Why in the following code does Vertica return an error that zip3
ambiguous? Since it is used as the key for the left join, it must be equal for both tables.
SELECT zip, zip3, city, zip3_name
FROM zip_codes
LEFT JOIN zip3_codes
USING (zip3);
This generates the following error:
Query 1 ERROR: ERROR: Column reference "zip3" is ambiguous
DETAIL: Reference "zip3" could refer to either "public.zip_codes.zip3" or "public.zip3_codes.zip3"
I can resolve this by selecting either zip.zip3
or zip3.zip3
or COALESCE(zip.zip3, zip3.zip3)
but I'm curious why this would be necessary.
While at first sight it may seem that the columns must always be the same, it's not really the case. The JOIN
is actually a LEFT JOIN
, which returns all the rows in the first table and all possible matches from the second, giving NULL
s when there is no match.
Unmatched records from zip_codes
will result in different values in zip.zip3
and zip3.zip3
, exactly the first giving a value and the second being NULL
, so it's not really equivalent to exchange those in this particular case, you'll need to determine which columns from which table you need and disambiguate with its table name.
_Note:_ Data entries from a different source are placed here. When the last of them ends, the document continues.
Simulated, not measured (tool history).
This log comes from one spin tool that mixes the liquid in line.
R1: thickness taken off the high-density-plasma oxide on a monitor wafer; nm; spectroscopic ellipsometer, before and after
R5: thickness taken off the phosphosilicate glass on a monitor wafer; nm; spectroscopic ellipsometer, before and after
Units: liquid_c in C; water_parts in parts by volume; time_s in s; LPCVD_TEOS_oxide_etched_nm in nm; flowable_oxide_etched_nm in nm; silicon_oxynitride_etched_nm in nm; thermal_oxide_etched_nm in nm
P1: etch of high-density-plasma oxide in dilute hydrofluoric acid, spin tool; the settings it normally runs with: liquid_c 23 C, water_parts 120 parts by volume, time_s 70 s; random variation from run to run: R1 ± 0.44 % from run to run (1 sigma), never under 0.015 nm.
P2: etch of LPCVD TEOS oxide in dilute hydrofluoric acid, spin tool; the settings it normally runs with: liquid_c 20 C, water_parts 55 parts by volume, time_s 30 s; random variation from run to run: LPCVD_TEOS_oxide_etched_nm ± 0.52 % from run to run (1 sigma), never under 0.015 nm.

Besides, even if that's weren't the case, the error would still popup. If we change your LEFT JOIN
to an INNER JOIN
, your assumption would be true and the columns will always have the same value, yet you would still get the very same error.
The reason for this is that the SQL analyzer is not clever enough to realize the values are always the same. By the standard, if your query references columns with the same name from different tables you must specify from which table it is. No further attempt to resolve the ambiguity is done.